Recompiler Boy - Part II

28 January 2024 / 3 min read

Let’s dive into the cached interpreter that currently exists in Recompiler Boy!

Why a cached interpreter?

There are three general areas you have to address when writing a dynarec. Those are

> Emitting assembly
> Managing blocks of emitted code, how they’re accessed and invalidating them
> Actually implementing instructions in assembly, optimisations, intermediate representations etc

The emitting of assembly is excellently handled by xbyak. This leaves us with both managing the blocks of code and the implementation of instructions. The twin terror of doing both of these is enough work and debugging to put off most emulator developers away from ever attempting to write a dynarec, and rightfully so.

However, there’s a type of dynamic recompilation that can leverage an already existing interpreter that emulator’s nearly always already have written, and that’s a cached interpreter! A cached interpreter uses the interpreter that you’ve written in order to execute the guest machine’s instructions. This means that you can focus solely on managing the emitted code, and can then use that as a base to write a fully fledged dynamic recompiler later down the line!

Our requirements

Let’s review what we want from a dynamic recompiler. Our requirements are:

> O(1) emitted block lookup and deletion
> Any writes to an address should mark all containing blocks for recompilation

The first requirement is fairly simple to understand. If we want our dynarec to operate as fast as possible, then we want to be able to execute our code as quickly as we can.

However, the second requirement is a lot more nuanced. Here’s an example to understand the kind of problem we’re facing:

Let’s say that on our Hypothetical Game Station 2000, the addresses 0x100 and 0x101 have the corresponding instructions,

0x100: ADD 1 to A 0x101: SUB 1 from A

We then run our dynamic recompiler, and we generate the functions for this small block

Block lookup: 0x100 -> function pointer -> translates instructions to ADD 1 and SUB 1

Later down the line, we have an instruction that changes 0x101 to be the instruction ADD 1 to A. However, when we look up our block at 0x100, our dynarec still executes the old code where we SUB 1 from A!
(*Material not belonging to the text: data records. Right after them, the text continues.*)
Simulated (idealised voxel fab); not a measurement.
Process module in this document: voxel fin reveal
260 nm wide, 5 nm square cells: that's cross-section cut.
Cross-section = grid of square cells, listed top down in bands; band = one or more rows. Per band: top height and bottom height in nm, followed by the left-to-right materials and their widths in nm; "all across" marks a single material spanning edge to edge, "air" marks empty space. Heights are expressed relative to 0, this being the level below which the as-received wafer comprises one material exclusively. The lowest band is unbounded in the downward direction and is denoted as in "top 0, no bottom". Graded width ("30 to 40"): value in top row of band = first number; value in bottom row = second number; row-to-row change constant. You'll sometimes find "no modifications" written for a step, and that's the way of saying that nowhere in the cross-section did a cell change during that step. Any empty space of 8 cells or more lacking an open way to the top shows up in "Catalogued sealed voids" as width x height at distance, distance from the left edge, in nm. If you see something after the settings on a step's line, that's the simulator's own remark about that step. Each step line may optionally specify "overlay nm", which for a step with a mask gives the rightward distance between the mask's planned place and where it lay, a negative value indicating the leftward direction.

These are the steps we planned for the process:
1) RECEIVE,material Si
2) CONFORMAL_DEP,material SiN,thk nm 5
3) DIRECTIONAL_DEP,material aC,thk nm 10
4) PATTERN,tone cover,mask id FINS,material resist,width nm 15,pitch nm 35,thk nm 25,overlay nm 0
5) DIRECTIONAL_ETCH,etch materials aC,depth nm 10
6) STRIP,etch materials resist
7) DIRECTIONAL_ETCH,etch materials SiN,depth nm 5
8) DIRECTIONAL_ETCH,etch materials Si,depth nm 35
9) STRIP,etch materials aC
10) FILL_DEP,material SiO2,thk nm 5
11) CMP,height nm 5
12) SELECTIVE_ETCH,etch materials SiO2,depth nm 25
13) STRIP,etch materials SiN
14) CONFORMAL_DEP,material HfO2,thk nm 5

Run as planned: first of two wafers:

In order to satisfy both requirements, we need to divy up the address space into pages. These pages then contain blocks of function pointers that we can index into, that only contain instructions up to page boundaries. This means that if an instruction writes to a given address, we can discard all blocks inside the page safely without worry of the scenario I just described. The only drawback being that instruction blocks have to be a fixed size and end at page boundaries.

Managing emitted code

So let’s think of how an interpreter works. We have our program counter, which is basically our lookup into our emitted functions. The Gameboy has an address space of 16 bits, meaning 65535 possible values that our program counter could be. If each address was to hold an 8 byte pointer to a function pointer, we’d be looking at

65535 * 8 / 1024 / 1024 = 0.5 mb

worth of pointers. This is not terribly large, but would be completely infeasible to manage for a 32 or 64 bit system. Furthermore, we also need to manage the deletion of blocks that are written to. For this purpose, let us divide our address space into pages, where the first n bits are the page, and the rest index into blocks.

What this allows us to do is to cut back on the amount of pointers we allocate.